Alexander Aciman writes about his experiences with Alexa, a “smart alarm clock” that’s “dumb otherwise.” All of these services are, in one respect or another. It’s in iterating the product that there’s potential for breakthrough growth, and in that respect I have faith in Apple or Google developing their products:
Sometimes Alexa forgets to wake me up in the morning; other times, if the volume hasn’t been turned up all the way, I’ll wake up half an hour late to an alarm that is only one tenth as loud as I want it. But if she loses connection to my WiFi at 3 am, she’ll definitely let me know right away. If someone shouts my name—Alex—across the apartment, it will activate Alexa, although sometimes Alexa will also be activated by arbitrary syllables in ordinary conversation. And if she starts doing something annoying, you’ll have to shout “Alexa, Stop,” six or seven times. Sometimes she’ll play Rod Stewart covers of Ella Fitzgerald songs instead of the Ella Fitzgerald versions, which defies both the alphabet and common sense. She struggles to understand phrases like “rewind” or “maximum volume.”

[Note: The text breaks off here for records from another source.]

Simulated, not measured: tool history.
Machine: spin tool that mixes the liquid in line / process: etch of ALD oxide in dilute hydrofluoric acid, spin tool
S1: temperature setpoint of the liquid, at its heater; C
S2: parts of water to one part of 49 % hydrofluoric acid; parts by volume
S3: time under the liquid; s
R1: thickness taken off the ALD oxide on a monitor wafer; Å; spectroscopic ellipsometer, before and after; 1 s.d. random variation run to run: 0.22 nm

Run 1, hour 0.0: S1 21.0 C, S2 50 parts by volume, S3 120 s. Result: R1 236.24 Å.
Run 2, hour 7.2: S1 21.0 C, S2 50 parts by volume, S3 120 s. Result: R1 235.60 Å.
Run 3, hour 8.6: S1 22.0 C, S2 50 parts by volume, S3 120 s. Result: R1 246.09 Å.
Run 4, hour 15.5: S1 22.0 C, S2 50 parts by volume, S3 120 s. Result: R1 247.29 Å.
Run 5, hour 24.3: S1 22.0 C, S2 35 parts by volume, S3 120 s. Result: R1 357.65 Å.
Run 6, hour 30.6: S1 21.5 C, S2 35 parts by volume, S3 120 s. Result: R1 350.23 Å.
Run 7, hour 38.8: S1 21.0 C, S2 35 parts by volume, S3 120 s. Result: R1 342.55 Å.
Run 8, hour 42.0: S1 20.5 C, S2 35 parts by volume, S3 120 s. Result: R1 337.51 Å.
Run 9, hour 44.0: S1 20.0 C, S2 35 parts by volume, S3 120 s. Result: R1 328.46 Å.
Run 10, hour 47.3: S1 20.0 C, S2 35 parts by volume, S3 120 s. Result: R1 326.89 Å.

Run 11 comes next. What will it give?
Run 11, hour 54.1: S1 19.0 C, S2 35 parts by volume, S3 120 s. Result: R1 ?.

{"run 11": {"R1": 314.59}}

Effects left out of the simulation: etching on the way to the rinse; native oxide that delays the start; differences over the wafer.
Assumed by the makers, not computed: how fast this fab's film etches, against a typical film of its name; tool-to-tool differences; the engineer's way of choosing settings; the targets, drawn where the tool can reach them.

If I’m feeling sentimental like Rick Blaine, I can ask her what the weather is in Paris, but it takes two separate commands and questions to find out if it will rain or snow in New York. As I read this paragraph aloud to myself, her blue ring has already lit up several times and is blinking in panicked anticipation of hearing an extremely basic request that she won’t be able to fulfill. This is not what artificial intelligence looks like. But what I will concede is that at $49.99, Alexa is one of the best toys for adults, and the world’s best clock radio.
A thing I thought of recently that I’d love from Siri: the ability to snooze an alarm (or turn off the alarm) with voice. As it stands, my morning alarm goes off in the other room and I have to stumble over and stab at the glass of the screen to hit a very small “Stop” or “Snooze” command. How great would it be if I could simply say, “Snooze for 10 minutes” without going near the device in the first place. These simple developments are the future, I hope.
In one commercial for Google Home a father asks his device how big a blue whale is and is told that it weighs 300,000 pounds. When I asked Alexa the same question, she informed me that there is no real way to estimate the size of a blue whale because whales are so big that they usually need to be cut up into blocks and weighed piece by piece.
Big fan of this.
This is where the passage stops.